Google came out a winner this week in the tech world with its acquisition of a home tech company, while Netflix and Target suffered a few financial setbacks. Here’s what you need to know about the week in Tech:
Google is venturing into the home goods market with Nest. The tech company bought the startup for $3.2 billion in cash Monday. Nest is a design firm responsible for creating modern and stylish home products, including the Protect smoke alarm and the Nest learning thermostat (you can read more about Nest and CEO Tony Fadell here and here).
Fadell told USA TODAY’s Ed Baig that the move was “methodically planned” and talks began last summer. Fadell said Nest wanted to “partner with certain teams at Google for technology, for infrastructure for various things.”
An appeals court ruled against the FCC on Tuesday in a case that dealt with the way broadband providers treat Internet traffic.

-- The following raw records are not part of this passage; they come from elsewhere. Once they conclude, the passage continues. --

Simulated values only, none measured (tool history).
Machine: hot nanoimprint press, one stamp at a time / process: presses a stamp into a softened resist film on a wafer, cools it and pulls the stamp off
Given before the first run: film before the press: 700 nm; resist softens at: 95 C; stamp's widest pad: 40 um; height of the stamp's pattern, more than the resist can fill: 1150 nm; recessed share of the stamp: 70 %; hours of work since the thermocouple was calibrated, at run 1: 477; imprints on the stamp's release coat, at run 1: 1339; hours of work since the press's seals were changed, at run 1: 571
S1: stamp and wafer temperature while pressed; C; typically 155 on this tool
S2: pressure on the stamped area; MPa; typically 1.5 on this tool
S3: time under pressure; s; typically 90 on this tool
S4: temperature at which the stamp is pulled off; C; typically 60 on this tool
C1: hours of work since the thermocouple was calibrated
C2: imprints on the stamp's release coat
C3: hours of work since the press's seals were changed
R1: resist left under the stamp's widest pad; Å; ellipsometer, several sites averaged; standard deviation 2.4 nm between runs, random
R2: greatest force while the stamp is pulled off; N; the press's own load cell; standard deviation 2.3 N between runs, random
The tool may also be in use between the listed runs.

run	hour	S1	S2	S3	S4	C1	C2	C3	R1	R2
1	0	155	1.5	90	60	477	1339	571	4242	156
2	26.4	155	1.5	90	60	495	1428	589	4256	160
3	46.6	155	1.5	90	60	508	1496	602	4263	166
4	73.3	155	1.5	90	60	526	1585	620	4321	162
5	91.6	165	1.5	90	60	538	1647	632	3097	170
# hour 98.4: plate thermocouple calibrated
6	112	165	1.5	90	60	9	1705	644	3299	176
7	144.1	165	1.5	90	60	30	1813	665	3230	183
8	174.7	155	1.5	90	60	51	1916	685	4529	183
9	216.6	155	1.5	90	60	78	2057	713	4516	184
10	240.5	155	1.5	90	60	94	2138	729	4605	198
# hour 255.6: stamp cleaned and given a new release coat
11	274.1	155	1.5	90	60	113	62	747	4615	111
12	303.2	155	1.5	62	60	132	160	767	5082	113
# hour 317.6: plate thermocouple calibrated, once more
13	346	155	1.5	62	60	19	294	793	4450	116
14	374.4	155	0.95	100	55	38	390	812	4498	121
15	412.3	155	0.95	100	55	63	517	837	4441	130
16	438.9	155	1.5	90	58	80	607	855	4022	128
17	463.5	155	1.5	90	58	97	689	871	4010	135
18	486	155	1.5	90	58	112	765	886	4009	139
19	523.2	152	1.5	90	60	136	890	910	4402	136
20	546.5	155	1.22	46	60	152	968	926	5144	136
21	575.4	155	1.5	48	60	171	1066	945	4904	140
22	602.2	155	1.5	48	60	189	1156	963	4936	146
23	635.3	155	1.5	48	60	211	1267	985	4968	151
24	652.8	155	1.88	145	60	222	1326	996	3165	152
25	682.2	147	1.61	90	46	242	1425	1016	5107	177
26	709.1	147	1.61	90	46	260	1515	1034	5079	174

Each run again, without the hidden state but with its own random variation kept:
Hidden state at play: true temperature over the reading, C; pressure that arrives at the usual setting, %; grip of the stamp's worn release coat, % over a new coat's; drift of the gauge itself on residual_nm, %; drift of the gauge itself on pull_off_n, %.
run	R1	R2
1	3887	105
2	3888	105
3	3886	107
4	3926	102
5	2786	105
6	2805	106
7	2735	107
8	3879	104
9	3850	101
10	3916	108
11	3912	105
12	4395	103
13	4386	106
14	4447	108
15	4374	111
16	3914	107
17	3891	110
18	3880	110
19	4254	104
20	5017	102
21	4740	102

The ruling: The U.S. Court of Appeals said the FCC can regulate how Web traffic is managed, but it can’t impose regulations on companies such as Verizon based on how they are classified by the FCC.
What does this mean? The Associated Press said this ruling “empowers leading Internet providers to decide which Internet services they will allow consumers to access over their networks.”
The federal court’s decision on net neutrality might put Netflix in a tough spot.
The company may face an additional $75 million to $100 million in annual content delivery costs from Internet service providers for access to their customers with a Netflix subscription.
What does this mean for Netflix customers? Netflix may have to raise its subscription prices to make up for the price hike from the ISPs. BTIG Analyst Richard Greenfield told USA TODAY’s Alistair Barr it would be in the best interest of these ISPs to play fair with Netflix so the company doesn’t pull out entirely — Netflix accounts for a considerable amount of all data transfer on the Internet every day.
Target gave millions of customers another post-holiday headache last week when it reported the extent of the hack on its website over the holidays. The company reported Friday that cyber-thieves stole the personal data and credit card data of at least 110 million customers.
Even worse news: there may be more cyber-attacks like this in the near future. Cyber-security experts told USA TODAY’s Alistair Barr and Laura Petrecca that thieves can make billions of dollars from a hack if they steal upward of 50 million user accounts on commerce sites.
There’s some hope that credit card data will be more secure. New credit card technology known as EMV, an encrypted chip that requires a personal identification number for credit card use, will be in 90%-95% of all credit cards within two years.
Are TVs going mobile, or are they going big with 4K TVs? A little bit of both. USA TODAY’s Ed Baig shared his predictions at this year’s Consumer Electronics Show on a panel with executives from Starz, Twitter and Verizon.
Some of the highlights:
• 4K TV: Baig said, “Some of you, perhaps most will own at least one big, beautiful 4K TV boasting four times the resolution of HDTV.”
• More mobile: Baig said, “You might also have the option of watching on a smart watch or wrist TV or some type of high-tech spectacles that will make Google Glass seem primitive.”
• Personalization: Starz TV strategist John Penney said, “Your personalized device — your phone or tablet — becomes the remote control for the cloud, delivering the content to you whether it’s in that big screen, through socially enabled discovery, or to the back of a car seat or an airplane.”